Red Hat Bugzilla – Bug 200119
sginfo of RAID drives leads to disk corruption
Last modified: 2008-08-15 05:10:27 EDT
Description of problem:
Disk corruption occurs when attempting to read serial numbers of
physical drives in a RAID configuration.
This is possibly specific to the vendor
(Dell 2850 with PERC 4e/Di MegaRAID).
Version-Release number of selected component (if applicable):
RHEL4 Update 3
There is a direct correlation to running the 'sginfo' program and disk
corruption. The corruption is not immediately apparent. There may be some
dependency on the system activity.
Steps to Reproduce:
1. Configure Dell 2850 BIOS to use RAID on channel A and channel B
2. Configure Dell MegaRAID BIOS for RAID-1,
2x64kb stripes, WRBACK, ReadAdaptive, DirectIO
3. Install RHEL4 Update 3. A mininum install will do.
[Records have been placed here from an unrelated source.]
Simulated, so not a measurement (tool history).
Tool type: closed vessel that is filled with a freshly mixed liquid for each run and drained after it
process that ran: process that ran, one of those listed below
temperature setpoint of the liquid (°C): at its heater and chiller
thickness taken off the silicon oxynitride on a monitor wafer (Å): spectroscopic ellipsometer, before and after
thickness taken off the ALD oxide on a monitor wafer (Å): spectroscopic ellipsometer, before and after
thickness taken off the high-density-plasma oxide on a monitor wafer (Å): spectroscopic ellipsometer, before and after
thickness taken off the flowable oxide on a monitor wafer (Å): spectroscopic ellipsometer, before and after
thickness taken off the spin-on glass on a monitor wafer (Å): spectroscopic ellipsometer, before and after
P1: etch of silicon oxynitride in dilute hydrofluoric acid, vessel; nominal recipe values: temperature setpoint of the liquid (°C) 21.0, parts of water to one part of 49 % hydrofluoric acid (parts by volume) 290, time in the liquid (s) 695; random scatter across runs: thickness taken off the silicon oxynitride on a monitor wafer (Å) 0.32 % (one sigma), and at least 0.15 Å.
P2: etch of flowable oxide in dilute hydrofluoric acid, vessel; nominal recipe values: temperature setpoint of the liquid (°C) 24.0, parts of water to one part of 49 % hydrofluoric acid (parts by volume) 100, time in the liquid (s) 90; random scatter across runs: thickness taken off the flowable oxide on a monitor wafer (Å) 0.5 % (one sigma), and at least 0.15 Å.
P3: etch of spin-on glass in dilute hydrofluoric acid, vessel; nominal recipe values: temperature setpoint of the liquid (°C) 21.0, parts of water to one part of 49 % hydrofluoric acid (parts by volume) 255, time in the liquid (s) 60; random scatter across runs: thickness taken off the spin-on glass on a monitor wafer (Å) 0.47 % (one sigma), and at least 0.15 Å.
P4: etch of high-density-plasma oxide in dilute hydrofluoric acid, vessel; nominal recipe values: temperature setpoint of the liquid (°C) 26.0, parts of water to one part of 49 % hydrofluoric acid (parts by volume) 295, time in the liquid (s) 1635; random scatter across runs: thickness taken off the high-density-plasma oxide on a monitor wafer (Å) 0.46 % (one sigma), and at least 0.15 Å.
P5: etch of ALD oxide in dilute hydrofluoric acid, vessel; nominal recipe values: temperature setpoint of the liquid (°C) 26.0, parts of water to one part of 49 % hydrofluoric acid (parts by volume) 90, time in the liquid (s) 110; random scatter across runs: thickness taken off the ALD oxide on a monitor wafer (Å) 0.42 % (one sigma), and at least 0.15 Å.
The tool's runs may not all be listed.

4. run 'sginfo -l' . It will list /dev/sda, /dev/sg0, /dev/sg1.
5. run 'sginfo -s /dev/sda' multiple times.
sginfo notes that the serial numbers are not accessible.
repeat a number of times, while the network and the disk are active.
After a number of reboots, you may notice that services cannot be
started due to files not found. Also, programs may show:
when invoked. /sbin/reboot was one such program.
Expected to see the serial numbers of the physical drives.
Expected no disk corruption.
RHEL4 Update4 kernel-smp-2.6.9-42.EL on Dell 1850 (PERC 4e/Si),
Dell 2850 (PERC 4e/Di) shows no evidence of corruption.
Hm, so this seems to have been a kernel bug then which got resolved with RHEL4
Read ya, Phil
I can apply the 2.6.9-42.EL linux-2.6.9-megaraid-update.patch to another kernel.
Which one would you deem worthy?
Could you try to apply that patch to your original kernel that caused the problems?
If that prevents the problems i think we can positively say it was a kernel
driver problem of the megaraid driver. And that the sg-tools just triggered one
bug in the old driver that could have been triggered otherwise, too.
Read ya, Phil
Applied 2.6.9-42.EL linux-2.6.9-megaraid-update.patch
to 2.6.9-34.0.2.EL source, rebuilt kernel, ran on freshly installed
Dell 2850, which has the PERC 4e/Di, and again on
Dell 1850, which has the PERC 4e/Si.
Confirmed that the disk corruption was no longer produced by
running 'sginfo -s /dev/sda' in a tight loop while transferring
gigabytes from an external source to the filesystem.